Predict the output when using ungetc correctly on stdin. The user repeatedly inputs the character 'a': #include<stdio.h> int main() { int i; char c; for(i=1; i<=5; i++) { scanf("%c", &c); /* given input is 'a' */ printf("%c", c); ungetc(c, stdin); } return 0; } What is printed?

Introduction / Context:ungetc allows you to “push back” a character onto an input stream so that a subsequent read returns it again. This pattern can intentionally repeat input.

Given Data / Assumptions:

• The loop runs five times.
• Each iteration reads one character from stdin, prints it, then pushes it back onto stdin.
• The initial input supplied is 'a' and remains available via ungetc for the next iteration.

Concept / Approach:After printing the character, ungetc(c, stdin) ensures that the next scanf("%c", &c) reads the same character again. This repeats for every loop iteration, producing the same output character each time.

Step-by-Step Solution:Iteration 1: read 'a', print 'a', push back 'a'.Iteration 2..5: read the pushed-back 'a', print, push back again.Total visible output: five 'a' characters concatenated.

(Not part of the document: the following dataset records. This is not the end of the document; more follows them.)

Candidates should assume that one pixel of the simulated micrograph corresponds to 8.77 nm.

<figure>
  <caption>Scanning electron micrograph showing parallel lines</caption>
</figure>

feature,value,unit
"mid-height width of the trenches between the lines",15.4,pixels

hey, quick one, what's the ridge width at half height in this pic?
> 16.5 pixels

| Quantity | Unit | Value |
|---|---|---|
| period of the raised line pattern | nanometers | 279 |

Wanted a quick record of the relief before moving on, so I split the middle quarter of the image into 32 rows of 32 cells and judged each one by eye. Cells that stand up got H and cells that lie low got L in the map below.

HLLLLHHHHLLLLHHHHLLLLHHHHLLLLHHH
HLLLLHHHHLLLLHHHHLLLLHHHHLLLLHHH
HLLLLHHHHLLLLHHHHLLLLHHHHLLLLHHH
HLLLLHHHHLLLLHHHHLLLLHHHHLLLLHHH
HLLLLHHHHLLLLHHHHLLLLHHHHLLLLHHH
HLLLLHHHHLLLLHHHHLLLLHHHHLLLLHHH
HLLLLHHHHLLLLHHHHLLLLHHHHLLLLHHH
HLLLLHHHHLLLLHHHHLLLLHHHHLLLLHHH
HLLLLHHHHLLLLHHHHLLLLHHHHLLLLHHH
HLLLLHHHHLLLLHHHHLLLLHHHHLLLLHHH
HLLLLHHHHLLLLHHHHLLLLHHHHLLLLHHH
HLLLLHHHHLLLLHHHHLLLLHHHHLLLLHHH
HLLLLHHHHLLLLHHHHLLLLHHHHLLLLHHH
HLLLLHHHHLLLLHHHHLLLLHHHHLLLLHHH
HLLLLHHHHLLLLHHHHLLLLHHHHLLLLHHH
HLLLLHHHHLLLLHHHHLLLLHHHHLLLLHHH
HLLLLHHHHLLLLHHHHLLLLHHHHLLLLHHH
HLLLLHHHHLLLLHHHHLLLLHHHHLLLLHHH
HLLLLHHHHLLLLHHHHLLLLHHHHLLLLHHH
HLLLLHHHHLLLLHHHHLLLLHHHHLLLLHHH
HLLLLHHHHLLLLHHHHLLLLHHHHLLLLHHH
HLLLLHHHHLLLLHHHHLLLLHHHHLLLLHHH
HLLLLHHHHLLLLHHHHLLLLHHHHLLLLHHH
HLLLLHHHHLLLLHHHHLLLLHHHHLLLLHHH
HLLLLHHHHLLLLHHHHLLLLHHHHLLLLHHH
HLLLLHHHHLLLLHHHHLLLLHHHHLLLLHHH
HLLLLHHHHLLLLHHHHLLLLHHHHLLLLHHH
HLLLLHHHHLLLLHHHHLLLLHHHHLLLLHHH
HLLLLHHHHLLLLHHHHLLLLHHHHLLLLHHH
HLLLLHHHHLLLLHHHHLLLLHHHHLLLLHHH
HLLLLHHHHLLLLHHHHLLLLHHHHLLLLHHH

Verification / Alternative check:Replacing ungetc with no pushback would consume the input and require additional characters to be provided by the user for subsequent iterations.

Why Other Options Are Wrong:aaaa: only four characters; the loop prints five.Garbage value / Error: the code is valid and deterministic here.

Common Pitfalls:Forgetting that ungetc only guarantees one character of pushback; excessive pushback may fail depending on the implementation.

Final Answer:aaaaa